Incorporating the Costs and Benefits of Adaptation Measures in Preparation for Extreme Weather Events and Climate Change (NCHRP Report 938)

This guidebook, Incorporating the Costs and Benefits of Adaptation Measures in Preparation for Extreme Weather Events and Climate Change (Guidebook), provides a comprehensive resource to help transportation agencies incorporate cost-benefit analysis (CBA) into planning processes and decisions regarding needs for adapting to climate change and extreme weather. The Guidebook was published in 2020 and developed through the National Cooperative Highway Research Program, with input from practitioners at state departments of transportation (DOTs).

The Guidebook was developed to help fill a gap in the tools and resources readily available to state DOTs to help them make decisions about how to address climate risks to infrastructure assets. CBA can be a powerful tool to help DOTs evaluate potential adaptation options with a long-term view that considers likely climate change impacts over the lifetime of an asset. However, despite the existence of some tools and resources to help with climate-informed CBA, many state DOTs still experienced barriers to using CBA, such as lack of capacity or time to complete. The Guidebook helps to address these barriers by providing a consolidated resource to help practitioners more readily consider CBA in their decisionmaking processes relating to adaptation options, providing a needed link between the well-established process of assessing vulnerabilities, and adaptation implementation.

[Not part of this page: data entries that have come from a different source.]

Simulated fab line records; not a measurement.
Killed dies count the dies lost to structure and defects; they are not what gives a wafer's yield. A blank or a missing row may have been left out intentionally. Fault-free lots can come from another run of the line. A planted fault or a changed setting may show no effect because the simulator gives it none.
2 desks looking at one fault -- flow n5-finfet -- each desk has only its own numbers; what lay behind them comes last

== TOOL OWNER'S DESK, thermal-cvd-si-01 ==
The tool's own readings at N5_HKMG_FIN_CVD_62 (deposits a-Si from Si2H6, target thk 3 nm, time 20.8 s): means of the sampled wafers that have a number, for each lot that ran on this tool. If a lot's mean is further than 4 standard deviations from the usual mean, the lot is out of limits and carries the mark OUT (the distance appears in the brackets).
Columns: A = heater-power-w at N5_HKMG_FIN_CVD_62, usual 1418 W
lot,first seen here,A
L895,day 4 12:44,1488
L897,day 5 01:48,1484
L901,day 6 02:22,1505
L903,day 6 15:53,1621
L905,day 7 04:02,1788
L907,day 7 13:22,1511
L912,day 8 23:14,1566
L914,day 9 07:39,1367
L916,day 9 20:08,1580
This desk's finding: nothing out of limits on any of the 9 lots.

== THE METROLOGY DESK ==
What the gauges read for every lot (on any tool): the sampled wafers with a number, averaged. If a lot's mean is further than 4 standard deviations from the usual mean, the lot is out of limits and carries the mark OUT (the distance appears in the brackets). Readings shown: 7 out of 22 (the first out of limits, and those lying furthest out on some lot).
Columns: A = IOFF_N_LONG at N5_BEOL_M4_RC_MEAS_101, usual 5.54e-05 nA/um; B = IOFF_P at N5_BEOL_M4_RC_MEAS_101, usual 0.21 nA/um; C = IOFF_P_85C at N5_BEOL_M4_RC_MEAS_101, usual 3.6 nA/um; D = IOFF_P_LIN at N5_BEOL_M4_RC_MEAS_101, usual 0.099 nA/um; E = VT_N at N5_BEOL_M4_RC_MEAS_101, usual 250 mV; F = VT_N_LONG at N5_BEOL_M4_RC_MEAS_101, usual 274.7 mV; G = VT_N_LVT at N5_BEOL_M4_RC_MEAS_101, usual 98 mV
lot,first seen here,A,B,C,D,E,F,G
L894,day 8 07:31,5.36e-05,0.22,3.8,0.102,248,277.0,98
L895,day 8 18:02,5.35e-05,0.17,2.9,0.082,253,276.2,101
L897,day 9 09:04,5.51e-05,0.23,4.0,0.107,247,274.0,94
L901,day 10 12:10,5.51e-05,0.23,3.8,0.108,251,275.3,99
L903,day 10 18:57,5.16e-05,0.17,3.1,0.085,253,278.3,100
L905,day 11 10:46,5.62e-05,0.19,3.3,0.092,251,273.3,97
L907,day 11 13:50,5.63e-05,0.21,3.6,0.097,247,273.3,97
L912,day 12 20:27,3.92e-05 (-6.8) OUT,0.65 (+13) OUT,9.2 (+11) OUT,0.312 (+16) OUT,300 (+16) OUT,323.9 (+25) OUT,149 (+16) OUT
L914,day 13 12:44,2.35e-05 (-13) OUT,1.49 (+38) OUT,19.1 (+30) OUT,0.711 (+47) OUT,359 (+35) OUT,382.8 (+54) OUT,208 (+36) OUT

The Guidebook provides an overview of the current state of practice on incorporating CBA into adaptation decisions in the transportation sector, identifies sources of data and tools to assist with CBA, and includes a guide on incorporating CBA into transportation asset management and planning for climate change and extreme weather. This includes:

  • An overview of different types of CBA, metrics (e.g., net present value), and the effect that funding sources can have on CBA (Chapter 2);
  • An overview of climate change considerations that affect CBA, including selection of scenarios and timeframes, and information on how to account for non-stationarity (Chapter 3);
  • Analysis of common costs and benefits (e.g., losses avoided and other environmental and social benefits) that are included in CBA, including environmental and social considerations that may be included in more in-depth CBA (triple-bottom line) (Chapters 4 and 5);
  • Information on how to select appropriate alternatives for a CBA and integrating into planning processes (see, e.g., figure below) (Chapter 6);
  • A new approach to facilitate tiered CBA that will help agencies first estimate whether adaptation measures would be cost-effective before conducting a more in-depth CBA (Chapters 7 and 8);
  • Additional information on different discount rates, climate change models and information, guidelines, and data sources; cost estimating tools; other tools for assisting agencies in dealing with uncertainty; data sources and tools for CBA; and worksheets for completing cost estimates and different levels of CBA analysis (Appendices).

Notably, the new CBA approach illustrated in Chapters 7 and 8 helps to address practitioner concerns about the time and resource constraints of conducting CBA, especially for lower-budget projects. The "Level 1" analysis allows practitioners to approximate whether adaptation measures should be incorporated, which can be used as an initial screening tool. The "Level 2" analysis is an approach that returns a full benefit-cost ratio and net present value of costs and benefits under future conditions. The Guidebook illustrates these levels of analysis using case studies.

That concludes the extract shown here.